(1) The bankruptcy trustee may apply to the Adjudicating Authority for an order under this section if a bankrupt has given a preference to any person.
(2) The transaction giving preference to an associate of the bankrupt under sub-section (1) should have been entered into by the bankrupt with the associate during the period of two years ending on the date of the application for bankruptcy.
(3) Any transaction giving preference not covered under sub-section (2) should have been entered into by the bankrupt during the period of six months ending on the date of the application for bankruptcy.
(4) The transaction giving preference under sub-section (2) or under sub-section (3) should have caused the bankruptcy process to be triggered.
(5) On the application of the bankruptcy trustee under sub-section (1), the Adjudicating Authority may-
(a) pass an order declaring a transaction giving preference void;
(b) pass an order requiring any property transferred in respect of a transaction giving preference to be vested with the bankruptcy trustee as a part of the estate of the bankrupt;
(c) pass any other order it thinks fit for restoring the position to what it would have been if the bankrupt had not entered into the transaction giving preference.
(6) The Adjudicating Authority shall not pass an order under sub-section (5) unless the bankrupt was influenced in his decision of giving preference to a person by a desire to produce in relation to that person an effect under clause (b) of sub-section (8).
(7) For the purpose of sub-section (6), if the person is an associate of the bankrupt, (otherwise than by reason only of being his employee), at the time when the preference was given, it shall be presumed that the bankrupt was influenced in his decision under that subsection.

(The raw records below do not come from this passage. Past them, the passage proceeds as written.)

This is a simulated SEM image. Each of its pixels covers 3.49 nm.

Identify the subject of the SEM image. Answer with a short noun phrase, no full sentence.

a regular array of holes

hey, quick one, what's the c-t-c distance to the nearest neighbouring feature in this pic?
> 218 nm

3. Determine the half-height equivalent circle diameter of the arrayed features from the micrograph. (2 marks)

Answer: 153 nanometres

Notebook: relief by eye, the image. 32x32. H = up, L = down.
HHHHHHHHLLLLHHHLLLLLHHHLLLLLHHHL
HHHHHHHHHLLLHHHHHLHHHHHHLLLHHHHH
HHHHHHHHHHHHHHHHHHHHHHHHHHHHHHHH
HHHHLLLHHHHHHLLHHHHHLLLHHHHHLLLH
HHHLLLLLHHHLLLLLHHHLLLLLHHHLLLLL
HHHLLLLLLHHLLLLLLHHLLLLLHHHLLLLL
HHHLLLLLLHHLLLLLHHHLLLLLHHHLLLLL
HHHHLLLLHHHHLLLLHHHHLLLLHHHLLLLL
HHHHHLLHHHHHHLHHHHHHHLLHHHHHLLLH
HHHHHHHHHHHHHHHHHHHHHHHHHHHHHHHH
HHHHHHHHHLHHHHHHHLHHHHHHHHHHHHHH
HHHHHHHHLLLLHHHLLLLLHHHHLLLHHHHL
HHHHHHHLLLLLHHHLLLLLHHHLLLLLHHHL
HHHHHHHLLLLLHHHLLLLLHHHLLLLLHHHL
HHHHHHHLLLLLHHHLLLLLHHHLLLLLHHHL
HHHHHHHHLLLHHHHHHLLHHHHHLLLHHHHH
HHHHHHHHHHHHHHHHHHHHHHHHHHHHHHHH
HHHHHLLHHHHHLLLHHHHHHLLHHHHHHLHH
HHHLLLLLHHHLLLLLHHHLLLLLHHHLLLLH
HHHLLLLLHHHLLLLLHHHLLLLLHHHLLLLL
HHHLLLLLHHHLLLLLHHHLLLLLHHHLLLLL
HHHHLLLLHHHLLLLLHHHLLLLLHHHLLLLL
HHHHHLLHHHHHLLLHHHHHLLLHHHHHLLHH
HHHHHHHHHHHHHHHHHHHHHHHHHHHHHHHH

(8) For the purposes of this section, a bankrupt shall be deemed to have entered into a transaction giving preference to any person if-
(a) the person is the creditor or surety or guarantor for any debt of the bankrupt; and
(b) the bankrupt does anything or suffers anything to be done which has the effect of putting that person into a position which, in the event of the debtor becoming a bankrupt, will be better than the position he would have been in, if that thing had not been done.